Tel Aviv Museum of Art Italian Paintings Exhibition

The Tel Aviv Museum of Art holds numerous works by important Italian artists several of which are presently on show. Gino Severini is represented by one of his famous Futurist paintings from c. 1915, the portrait of Mrs. Meyer-See, a socialite and the wife of a well-known London art dealer, as well as by Dancers at Monico’s (c. 1910), reflecting the influence of Neo-Impressionism, and Still Life with Mandolin (1918), a characteristic example of his variant of Cubism.

Giorgio de Chirico is currently represented by two works from 1955 Antique Horses, and The Philosopher and the Poet, related to this artist’s friendship with the poet Guillaume Apollinaire; among the works by Massimo Campigli Young Girl (1930), is especially notable, as is the Amedeo Modigliani portrait of actor Gaston Modot (1918); Giorgio Morandi’s characteristic Still Life (1951) is a good example from his large series of similar compositions.

Contemporary art is represented by Alighiero Boetti’s embroidery piece in which words and text are combined in a methodical manner; by the Transavanguardia artists Mimmo Paladino with a huge relief-sculpture, Sandro Chia with an environmental sculpture situated at the entrance to the Museum, and Enzo Cucchi with a monumental painting, and a mosaic created especially for the Museum’s sculpture garden, among other works. In Claudio Parmiggiani’s Untitled (2002), dust and soot are used to make the absence of books a presence.

The Collection of Modern and Contemporary Art was founded in the beginning of the 1930s, prior to the official opening of the Museum in 1932. From the outset, the Collection grew rapidly thanks to the addition of entire collections and individual works donated by collectors from around the world.

The Collection focuses on the major trends of Modernism, from Impressionism and Post-Impressionism, though the main avant-garde streams of the early 20th century, the School of Paris, and the New York School, up to the art of the 1960s. This part of the Collection is complemented by the collection of Contemporary Art, which is continuously growing. A number of collections and important groups of works of the Department are worthy of special mention.

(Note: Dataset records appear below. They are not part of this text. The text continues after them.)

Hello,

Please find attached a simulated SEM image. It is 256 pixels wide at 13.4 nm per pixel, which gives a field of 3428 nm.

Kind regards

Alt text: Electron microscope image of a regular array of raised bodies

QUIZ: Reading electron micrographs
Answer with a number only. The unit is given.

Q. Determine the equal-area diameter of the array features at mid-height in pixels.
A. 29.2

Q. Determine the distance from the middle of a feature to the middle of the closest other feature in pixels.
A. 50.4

The Art Library of the Tel Aviv Museum of Art is an essential research resource of thousands annually – students, scholars, art critics, authors and curators – from Israel and abroad. The library, known for its comprehensive collection of books, is often the sole resource in Israel for background information on Modern and Contemporary art and design. The Library was founded in 1938, and its initial collection of books was generated by private donors. The Library grew and developed at a quick pace thanks to a grant from the Helena Rubinstein Foundation in 1972.